5 Steps to Defeating Deadlines for Online Students

William Woods Adult Degrees

Deadlines. For college students, it isn’t always a pretty word. They can follow us like a rain cloud over our heads. They loom in the back of our minds. But they don’t have to be that way.

In our series about managing stress and time, we’ve covered using stress to your advantage and study tips for online students. This week, we’re hoping to make ‘deadline’ a less frightening word.

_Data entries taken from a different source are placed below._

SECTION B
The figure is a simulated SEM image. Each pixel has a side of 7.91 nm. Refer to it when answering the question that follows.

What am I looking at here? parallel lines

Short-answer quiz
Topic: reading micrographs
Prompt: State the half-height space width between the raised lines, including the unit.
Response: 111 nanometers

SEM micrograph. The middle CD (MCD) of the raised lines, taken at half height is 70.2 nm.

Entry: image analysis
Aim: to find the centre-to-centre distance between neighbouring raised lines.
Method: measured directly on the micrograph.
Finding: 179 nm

Some companies base their entire business model on the fact that people often miss deadlines: tax extensions, next day shipping, belated birthday cards. But unfortunately, turning in an assignment “belated” might not fly with your professor, and eventually your boss. Fortunately, there are several things students can do to keep deadlines a top priority and ensure they’re met. Take these:

    1. Make little deadlines.
      Professors often schedule deadlines within projects to help us spread out workload. By breaking down the work you have to do, and seeing your own deadlines within big projects, you can balance out a project and make that looming deadline a more manageable feat. For example, if you’re writing a paper, set yourself deadlines for having your sources together, completing the research, writing the outline, writing the research paper and editing.
    2. Set early deadlines.
      Set deadlines for yourself that come sooner than your actual deadline. Finishing an assignment ahead of schedule reduces stress and gives you something to be proud of. It also leaves more time to handle technical difficulties, like printer problems or Wifi issues.
    3. Take deadlines seriously.
      If you value punctuality it will stand out. Dedication to deadlines shows your professors, colleagues, supervisors, etc., that the work you’re turning in matters to you.
    4. Prioritize your deadlines.
      Not all deadlines are created equal. A final capstone presentation is a bigger deal than one comment on a discussion board. Make sure you organize your time so you aren’t spending too much of it on little things and not allotting enough for big things.
    5. Reward yourself.
      Be proud when you’ve met a deadline. Get excited about all of your accomplishments. Celebrate milestones. And in the end, relax!